Special Meeting of the OAS Permanent Council “Remember Slavery: Recognizing the Legacy and Contributions of People of African Descent in the Americas”
Carter Goodwin Woodson, noted African American author and historian, makes the point that throughout recorded history descendants of the African slave trade have been underrepresented and unevenly recognized for their varied and myriad contributions to civilization and what I will call world peace, progress, prosperity, and pleasure.
Of the roughly seven billion people who inhabit this planet, 1.5 billion are classified as white and blacks account for 1.1 billion. The remaining 4 billion plus are somewhere in the middle. Black people, for the most part, live on 3 continents - Africa and North and South Americas. Throughout history, there is a paucity of written material that records the positive influences and storied contributions that black citizens of the world have made toward global peace, prosperity and pleasure. It is this vacuum, this systematic oversight, that Carter Woodson calls history’s black hole.
Having endured slavery; having shaken off the cloak of colonialism; having triumphed over Jim Crow laws in the United States, apartheid in South Africa, slavery throughout most of the diaspora, people of African descent – except for political power – are still far too often near the bottom.
Despite this, I contend that some of the greatest exploits in human endeavor were spawned from the minds of descendants of the trans-Atlantic slave trade.
In the Americas, some 200 million persons are of African descent. Many more live elsewhere. Given the protracted ill efforts of slavery and colonialism, the United Nations by General Assembly Resolution 68/237 has declared 2015 to 2024 “The International Decade for People of African Descent”. Sadly, this clarion call towards human upliftment has gotten all but lost in the glow of the Millennium and Sustainable Development Goals.
I would like to suggest however, that we utilize our best efforts to celebrate the lives and contributions of those of African descent who contributed significantly to filling history’s black hole through the promotion of peace throughout the Americas. In this regard, let us salute and celebrate the lifetime contributions of:
With respect to progress within the Americas and the contributions of people of African descent, we need look no further than how all of us, without exception, have a descendant of slavery to thank for many of life’s comforts we so easily take for granted.
And so we have looked however briefly at how descendants of slavery contributed to peace and progress throughout the Americas. I therefore now turn to my third “P” – pleasure. In what ways have descendants of slaves contributed to our level of pleasure throughout the Americas. In the interest of time I will cite just two categories of pleasure from which we have all benefitted: music and sports.

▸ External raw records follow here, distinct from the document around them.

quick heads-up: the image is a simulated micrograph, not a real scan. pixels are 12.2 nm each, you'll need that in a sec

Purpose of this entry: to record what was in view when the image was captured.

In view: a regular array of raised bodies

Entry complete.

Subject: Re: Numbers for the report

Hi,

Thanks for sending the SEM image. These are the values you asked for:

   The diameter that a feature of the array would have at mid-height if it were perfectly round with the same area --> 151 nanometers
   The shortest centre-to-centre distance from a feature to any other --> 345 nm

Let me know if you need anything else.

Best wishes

What would our world be without reggae and Bob Marley? Imagine a world without the Mighty Sparrow. But there’s not just reggae and soca that are outflows of the African experience, there’s also jazz, the blues, gospel, rhythm and blues, rap, rock and roll and soul music – all of which can be traced back to the Motherland and all of which have infused millions of hearts irrespective of race or language with a sense of hope, happiness, love, endurance and survival. So while Bob Marley is immortal, and while the Mighty Sparrow is eternal, we must pause every now and then to salute Michael Jackson, Nat King Cole, Ella Fitzgerald, Duke Ellington, Otis Redding, Percy Sledge, Whitney Houston, Byron Lee, Harry Belafonte, Aretha Franklin, Celia Cruz, Josephine Baker and countless others who contributed to our joyful tears, teenage romantic moments and can-do spirit.
Finally, as a source of pleasure, descendants of slavery have used the instrument of sports to warm our collective hearts, knit us together and lift our spirits during our deepest, darkest hours.
If you like boxing, there were none greater than Joe Louis and Mohammed Ali; if you prefer basketball, you may wish to know that blacks make up 75% of the players in the National Basketball Association. Pleasure!
If you like American football, 70% of NFL players are black. PLEASURE! If you like soccer, as I do, Pele, thirty plus years after retirement, still has no equal, not in all of Europe or Asia or wherever. If you are partial to cricket, Sir Gary Sobers is still the standard bearer of excellence. And I would be remiss not to mention track and field and the pride we all felt by the unmatched achievements of Jesse Owens, Carl Lewis, Jackie Joyner Kersee, and yes, Usain Bolt. Indeed time would not permit me to comment on Tiger Woods in golf or the Williams sisters in tennis.
It is therefore for these and countless other reasons, Mr. Chairman, that I say while there is much work to be done, and still much land to be possessed, there is cause to celebrate the black experience in and contributions to the Americas. And while we celebrate how far we have come from the vestiges of ancient slavery, let us use this decade to dismantle modern slavery in all its ugly forms: forced labor, human trafficking and gender bias. It is only by so doing that we make a recognizable dent in closing our hemisphere’s black hole.
Thank you, Mr. Chairman.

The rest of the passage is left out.